Torpedo
Publisher: Cross Cult
Writer: E.S. Arbuli
Artists: Alex Toth, Jordi Bernet
There are many artists whose work I love, but few whose art sends me as delirious as Alex Toth's. Toth did a number of superhero books, but his forte was period action, especially when it involved classic cars and airplanes. Toth would envision the panels as scenes snipped from contemporaneous films, so you'd almost expect to see Errol Flynn stride in with a dame on each arm, or James Cagney pop up with a tommy-gun and start blasting away at Humphrey Bogart while Ingrid Bergman gazes through a curl of cigarette smoke as she lounges seductively near a piano, or a dishevelled Rita Hayworth curled up in bed, wearing your pajamas.
I can't really review E.S. Arbuli's writing here because for some reason, I ended up with the German edition of Torpedo. All I know is, Cross Cult did Torpedo proud; it's a handsome book. I love how companies are going to this "textbook" style binding with strong, modern graphics on the covers. Dark Horse prints a few book along this style, the European "album" format. The interior pages are in lush black and white, and if it suffers in any way, it's from being smallish; I suppose Dark Horse's Creepy and Eerie archive books have spoiled me rotten . I'm sure they have. Torpedo's dimensions are smaller than letter-sized paper, slightly larger than digest-sized. Which means some of the linework, especially in Toth's stories, gets lost and the panels tend to look a bit busy.
But that's a very minor problem. Once you focus your eyes and pull the book a little closer, the art looks quite beautiful. Toth handles the visuals on the first two installments, entitled "Torpedo 1936." And true to form, he brings Torpedo's 30s milieu to life. It's like reading some gangster flick of the time. Toth uses silhouetting extensively throughout, befitting the dark events. Cigarette smoking gangsters rattle away with machine guns and blaze away with .45 automatic pistols. Toth works loose and textural, with slashes of black to give energy and movement to the images. It's some of his finest work, but apparently he didn't feel his sensibilities meshed with Arbuli's, despite the mid-30s stuff he depicts so well. At least visually, he's right at home.

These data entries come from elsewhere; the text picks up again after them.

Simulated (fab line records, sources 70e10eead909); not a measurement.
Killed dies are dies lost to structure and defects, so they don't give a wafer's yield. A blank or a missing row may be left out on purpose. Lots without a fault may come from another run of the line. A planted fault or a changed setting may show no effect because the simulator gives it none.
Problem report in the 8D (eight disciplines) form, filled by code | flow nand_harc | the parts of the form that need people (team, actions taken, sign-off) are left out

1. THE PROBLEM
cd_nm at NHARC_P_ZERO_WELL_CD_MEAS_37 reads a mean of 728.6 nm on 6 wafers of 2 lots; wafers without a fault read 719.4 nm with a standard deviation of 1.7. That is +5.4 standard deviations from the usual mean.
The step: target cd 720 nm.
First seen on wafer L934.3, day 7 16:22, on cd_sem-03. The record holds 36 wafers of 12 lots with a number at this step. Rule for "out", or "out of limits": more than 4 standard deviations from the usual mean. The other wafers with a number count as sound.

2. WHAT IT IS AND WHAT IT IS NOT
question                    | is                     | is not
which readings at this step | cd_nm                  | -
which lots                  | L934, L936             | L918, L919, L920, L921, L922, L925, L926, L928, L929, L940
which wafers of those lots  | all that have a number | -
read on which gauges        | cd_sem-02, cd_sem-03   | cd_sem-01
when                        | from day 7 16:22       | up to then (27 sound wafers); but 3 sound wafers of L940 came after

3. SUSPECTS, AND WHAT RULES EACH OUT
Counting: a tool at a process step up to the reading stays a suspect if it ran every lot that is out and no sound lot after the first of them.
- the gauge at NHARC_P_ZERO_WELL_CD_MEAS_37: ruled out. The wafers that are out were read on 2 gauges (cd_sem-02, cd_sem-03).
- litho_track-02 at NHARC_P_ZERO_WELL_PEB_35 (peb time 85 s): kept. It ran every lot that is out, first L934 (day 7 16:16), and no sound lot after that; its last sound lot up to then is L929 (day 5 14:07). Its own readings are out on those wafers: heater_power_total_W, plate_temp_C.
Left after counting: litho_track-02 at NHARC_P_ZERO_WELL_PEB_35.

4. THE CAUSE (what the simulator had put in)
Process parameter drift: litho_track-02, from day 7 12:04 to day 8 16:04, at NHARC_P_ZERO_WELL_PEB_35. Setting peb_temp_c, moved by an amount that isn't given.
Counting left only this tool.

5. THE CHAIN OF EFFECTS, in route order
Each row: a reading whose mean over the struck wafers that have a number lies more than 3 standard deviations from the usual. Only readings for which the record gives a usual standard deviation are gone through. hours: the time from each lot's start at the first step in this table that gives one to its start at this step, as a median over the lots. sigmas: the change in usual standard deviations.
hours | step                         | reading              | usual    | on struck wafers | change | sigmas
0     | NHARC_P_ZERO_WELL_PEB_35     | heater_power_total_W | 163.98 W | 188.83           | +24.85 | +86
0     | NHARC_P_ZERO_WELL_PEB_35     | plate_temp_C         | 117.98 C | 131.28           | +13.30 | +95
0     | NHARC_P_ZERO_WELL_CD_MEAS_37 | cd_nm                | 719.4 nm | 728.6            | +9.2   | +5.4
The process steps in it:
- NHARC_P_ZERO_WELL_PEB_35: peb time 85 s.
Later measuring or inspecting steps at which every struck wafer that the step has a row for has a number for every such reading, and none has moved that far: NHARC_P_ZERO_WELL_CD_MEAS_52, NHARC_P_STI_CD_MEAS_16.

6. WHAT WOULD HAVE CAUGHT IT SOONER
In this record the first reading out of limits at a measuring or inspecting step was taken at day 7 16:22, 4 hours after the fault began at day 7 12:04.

Jordi Bernet takes over and even signs his name in a little box, Toth-style. His drawings are very similar as well, a bit more rough-hewn, almost as if Joe Kubert decided to copy Toth while filling in for him; this creates a welcome consistency and the transition from Toth to Bernet isn't as jarring as you might expect. Since this is my first encounter with the man, I know very little about Bernet. I'm deeply impressed and excited by what I see here. He exhibits all of Toth's strengths-- well-planned minimalism, heavy black spotting, the accuracy in details, the clean, sensible panel arrangements. His Torpedo is slightly more rat-faced than Toth's, but who really cares about that when the artwork is this stark, this beautiful? Neither artist strays from the three-tier format, and as a result, the pages are so easy to follow, it's like letting your gaze slither along a length of silk wrapped erotically around some curvaceous body...
Too bad I stupidly ordered it in German! The German dialogue coming out of these gangster's mouths makes trying to read this an exercise in dadism for me. Like a David Lynch joke. And since I know only a smattering of the language, very confusing. I'm only pissed at myself, though. While Amazon.co.jp had this book listed in their English titles, if the page mentioned anything about German, it was in Japanese, a language I'm much more familiar with but still can't read! I immediately went back and ordered an English-language edition. That's how intrigued I am with the artwork here.
And illustrates my mania for anything Alex Toth. Some company or other needs to do a compilation of his work, or get Bravo for Adventure back into print. That's Toth doing what he most wanted to do-- a old-fashioned story about Errol Flynn flying airplanes. It's ridiculous the work of an industry giant like Toth is so elusive these days. Your best bet is Image's fine trade paperback Zorro collection, but as nice as it is to have such a concentration of Toth's work, it's not representative of his finest stuff.